Avengers: No Road Home

The War of the Realms, Jason Aaron’s epic Thor-rooted conflict encompassing every corner of Norse cosmology, has been building for years, and is now mere months away. All the banners atop my comics tell me so.

But in another mythological corner of the Marvel Universe, conflict has already come and gone. The hallowed spires of Olympus lie in ruins and the Greek-inspired gods and demigods who inhabited that otherworldly paradise have been slaughtered. Time to assemble the Avengers B-team!

Towards the end of Marvel’s problematic Legacy initiative, Mark Waid, Al Ewing, and Jim Zub bravely embarked on the highly ambitious Avengers: No Surrender project, a weekly Avengers story that hearkened back to some of the greatest adventures of Earth’s Mightiest Heroes. There was cosmic gamesmanship courtesy of the Grandmaster; a journey through the team’s storied past via the introduction of Voyager; and classic character team-ups, combining long-time fan-favorites and new blood alike. It was solicited with minimal fanfare (especially as preparations were in place for the “Fresh Start”), and ended up being a rousing success.

One of the reasons No Surrender seemed to worked so well is because these writers were each able to bring to the party a special affinity for certain B-list heroes. So, as an encore, while Jason Aaron is busy putting together the single most powerful iteration of the Avengers ever conceived (granted, with his own curious collection of fun also-rans — I see you, Agents of Wakanda), Waid, Ewing, and Zub embark on another self-contained epic involving an oddball assemblage of some clearly personal faves. The weekly Avengers: No Road Home premieres this week.

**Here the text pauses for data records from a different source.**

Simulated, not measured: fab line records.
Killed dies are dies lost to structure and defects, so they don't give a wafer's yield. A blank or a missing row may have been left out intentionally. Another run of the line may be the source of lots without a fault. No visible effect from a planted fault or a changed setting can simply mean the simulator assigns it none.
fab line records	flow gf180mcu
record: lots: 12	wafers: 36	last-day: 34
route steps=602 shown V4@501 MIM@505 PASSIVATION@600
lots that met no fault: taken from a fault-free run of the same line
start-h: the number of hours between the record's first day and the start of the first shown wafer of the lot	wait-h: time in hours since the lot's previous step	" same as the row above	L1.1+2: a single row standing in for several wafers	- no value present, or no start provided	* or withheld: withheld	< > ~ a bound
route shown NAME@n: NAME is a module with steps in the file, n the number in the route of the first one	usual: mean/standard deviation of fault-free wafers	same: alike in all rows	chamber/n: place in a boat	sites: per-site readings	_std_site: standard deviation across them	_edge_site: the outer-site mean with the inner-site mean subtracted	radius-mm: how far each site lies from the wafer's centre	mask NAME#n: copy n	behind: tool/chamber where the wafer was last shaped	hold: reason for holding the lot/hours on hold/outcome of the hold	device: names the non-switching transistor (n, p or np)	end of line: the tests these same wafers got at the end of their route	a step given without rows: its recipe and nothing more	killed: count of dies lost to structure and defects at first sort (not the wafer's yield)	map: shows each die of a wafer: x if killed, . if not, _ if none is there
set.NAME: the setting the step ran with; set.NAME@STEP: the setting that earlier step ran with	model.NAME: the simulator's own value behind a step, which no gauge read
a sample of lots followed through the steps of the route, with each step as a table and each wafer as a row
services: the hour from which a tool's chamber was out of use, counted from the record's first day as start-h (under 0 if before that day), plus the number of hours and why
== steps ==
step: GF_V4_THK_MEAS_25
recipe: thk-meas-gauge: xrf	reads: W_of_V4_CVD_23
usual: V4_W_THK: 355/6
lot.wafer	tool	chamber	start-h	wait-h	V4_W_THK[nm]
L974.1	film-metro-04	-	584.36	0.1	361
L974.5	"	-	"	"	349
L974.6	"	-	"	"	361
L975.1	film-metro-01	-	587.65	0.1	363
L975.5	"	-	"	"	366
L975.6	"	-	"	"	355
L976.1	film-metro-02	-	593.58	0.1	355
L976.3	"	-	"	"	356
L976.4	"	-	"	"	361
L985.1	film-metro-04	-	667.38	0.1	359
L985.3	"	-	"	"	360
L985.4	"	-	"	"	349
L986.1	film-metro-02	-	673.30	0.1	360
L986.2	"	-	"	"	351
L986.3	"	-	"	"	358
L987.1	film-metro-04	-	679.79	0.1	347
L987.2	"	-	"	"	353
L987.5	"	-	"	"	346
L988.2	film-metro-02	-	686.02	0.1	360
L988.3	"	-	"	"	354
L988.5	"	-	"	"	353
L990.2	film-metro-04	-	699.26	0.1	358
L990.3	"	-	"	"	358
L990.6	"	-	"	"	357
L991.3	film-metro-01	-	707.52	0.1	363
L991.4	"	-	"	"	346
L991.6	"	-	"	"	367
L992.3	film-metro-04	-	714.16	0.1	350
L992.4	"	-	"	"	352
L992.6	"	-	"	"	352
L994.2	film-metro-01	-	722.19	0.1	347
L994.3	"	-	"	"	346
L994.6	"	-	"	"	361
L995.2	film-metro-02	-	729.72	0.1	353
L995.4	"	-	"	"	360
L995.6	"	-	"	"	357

Voyager is back, that erstwhile Avenging daughter of the Grandmaster, along with Hercules, Vision & Scarlet Witch, Rocket Raccoon for some reason, and Hawkeye. Al Ewing’s crazy-ass fingers are all over this, because we also get, reappearing from his U.S.Avengers and Ultimates runs, Dr. Toni Ho, Blue Marvel, and Monica “Spectrum” Rambeau. And, because there isn’t anything better on the superhero racks right now than his Immortal Hulk, Ewing also treats us to the inclusion of the scariest version of the Green Goliath in Marvel history. Conversations between Hulk and Hawkeye promise to be awkward.

They have to contend with the latest deadliest-enemy-ever, this time a mysterious figure who goes by Nyx, Queen of the Night. She trounces a town of gods and has her vacuous eyes set on more carnage, so the stakes are appropriately high. These first few issues promise fantastic pencils by Paco Medina and, if No Surrender is any indication, we won’t have to worry about the kind of dropoffs in art quality that often plague series on this kind of schedule. What I do have to worry about, apparently, is what Marvel is thinking by giving this book a consecutive “Legacy” numbering that folds into the other Avengers book. I’m a completionist, guys. Don’t confuse me. Is this its own series, or is it part of the larger Avengers continuum? The first issue of NRH has a Legacy number of 708… while the most recent issue of Aaron’s Avengers is Legacy number 705. But both of these Avengers books are being solicited into the future… I don’t get it. There’s something someone isn’t telling us.

Speaking of conspiracies, does anyone else find it interesting that, right after Aaron and McGuinness knock off all the Eternals in the first arc of the aforementioned Avengers book, Waid, Ewing and Zub wipe out the Olympian gods whose names inspired those Kirby-created immortals? All while Marvel Studios is ramping up action on an upcoming Eternals entry into the MCU? Don’t feed me the tail-wagging-the-dog line; they KNOW something!